Something Borrowed, Something Blue, Something Iconic: The Bridal Looks That Still Inspire
From Bianca Jagger’s 1971 YSL tuxedo to Dua Lipa’s custom Schiaparelli, the most memorable brides have always had one thing in common: they dressed entirely like themselves. Here are the bridal looks that proved it…
As summer arrives in full swing, so does wedding season. And this year, it was Dua Lipa who set the tone. When she and Callum Turner officially tied the knot, her dress (or rather, the absence of one) was all anyone could talk about. For the ceremony, Dua stepped away from the traditional bridal gown entirely, choosing instead a custom couture look by Schiaparelli, designed by Daniel Roseberry.
The baby blue skirt suit was architectural in every sense: sculptural tailoring, gold statement buttons, an asymmetric hemline. She finished the look with satin gloves, a dramatic wide-brimmed hat by Stephen Jones, pointed white heels by Christian Louboutin, and a Serpenti Diamond necklace by Bvlgari.
The homage to Bianca Jagger was impossible to miss. Any bride seeking an alternative to the traditional wedding dress will inevitably cross paths with Bianca’s 1971 Yves Saint Laurent two-piece, now one of the most eternal references. Jagger’s bespoke ivory column skirt was paired with Saint Laurent’s iconic Le Smoking jacket, which she wore buttoned, rather than over a blouse, with a matching veiled sun hat and block-heeled, ankle-strapped peep-toes.

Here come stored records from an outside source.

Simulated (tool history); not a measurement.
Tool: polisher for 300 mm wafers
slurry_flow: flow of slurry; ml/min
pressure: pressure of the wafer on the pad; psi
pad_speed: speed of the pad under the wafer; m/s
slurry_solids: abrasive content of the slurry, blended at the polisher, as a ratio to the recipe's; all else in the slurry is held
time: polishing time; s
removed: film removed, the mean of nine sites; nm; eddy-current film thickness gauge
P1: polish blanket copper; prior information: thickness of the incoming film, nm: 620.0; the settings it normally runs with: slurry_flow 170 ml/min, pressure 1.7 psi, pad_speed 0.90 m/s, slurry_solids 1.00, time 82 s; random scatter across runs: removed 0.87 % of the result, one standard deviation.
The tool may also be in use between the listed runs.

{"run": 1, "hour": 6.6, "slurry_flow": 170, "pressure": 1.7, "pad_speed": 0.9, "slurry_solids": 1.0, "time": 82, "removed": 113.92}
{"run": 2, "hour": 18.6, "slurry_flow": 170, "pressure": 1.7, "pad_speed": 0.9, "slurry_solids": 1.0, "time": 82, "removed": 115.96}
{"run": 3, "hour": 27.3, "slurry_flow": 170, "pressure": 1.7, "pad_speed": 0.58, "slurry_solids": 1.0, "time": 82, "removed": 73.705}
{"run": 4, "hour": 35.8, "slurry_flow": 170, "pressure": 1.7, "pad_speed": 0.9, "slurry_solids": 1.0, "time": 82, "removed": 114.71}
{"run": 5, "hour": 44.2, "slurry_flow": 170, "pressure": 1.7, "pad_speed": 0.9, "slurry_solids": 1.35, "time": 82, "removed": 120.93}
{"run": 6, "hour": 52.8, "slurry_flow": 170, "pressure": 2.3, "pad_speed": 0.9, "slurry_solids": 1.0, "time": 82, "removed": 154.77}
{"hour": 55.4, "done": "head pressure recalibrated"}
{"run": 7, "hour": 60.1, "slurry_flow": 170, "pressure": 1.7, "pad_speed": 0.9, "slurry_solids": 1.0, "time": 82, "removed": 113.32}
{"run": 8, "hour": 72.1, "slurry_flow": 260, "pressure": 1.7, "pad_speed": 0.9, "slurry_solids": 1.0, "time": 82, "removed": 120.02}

What appeared in 1971 to be a daring statement went on to define a more liberated era for an entire generation of women. The kind of bridal look that doesn’t belong to any decade. It belongs to all of them.
So what are the other bridal moments that brides still search, still save, still return to? The ones that live permanently on Pinterest boards and in the back of the mind when dress shopping begins? Let’s take a look.
Grace Kelly: Hollywood Meets Royalty
There is no better place to start than with the (always cited) most elegant and best-remembered bridal gown of all time; the wedding dress of American actress Grace Kelly, worn during her wedding to Rainier III, Prince of Monaco.
The gown was designed by Helen Rose of MGM. It featured a lace bodice with an attached under-bodice and skirt support, two petticoats, and was completed with a headdress, veil, shoes, and the lace-and-pearl-encrusted prayer book she carried down the aisle. Nearly seven decades later, it remains the ultimate reference for brides who seek an ultra-romantic fairytale gown.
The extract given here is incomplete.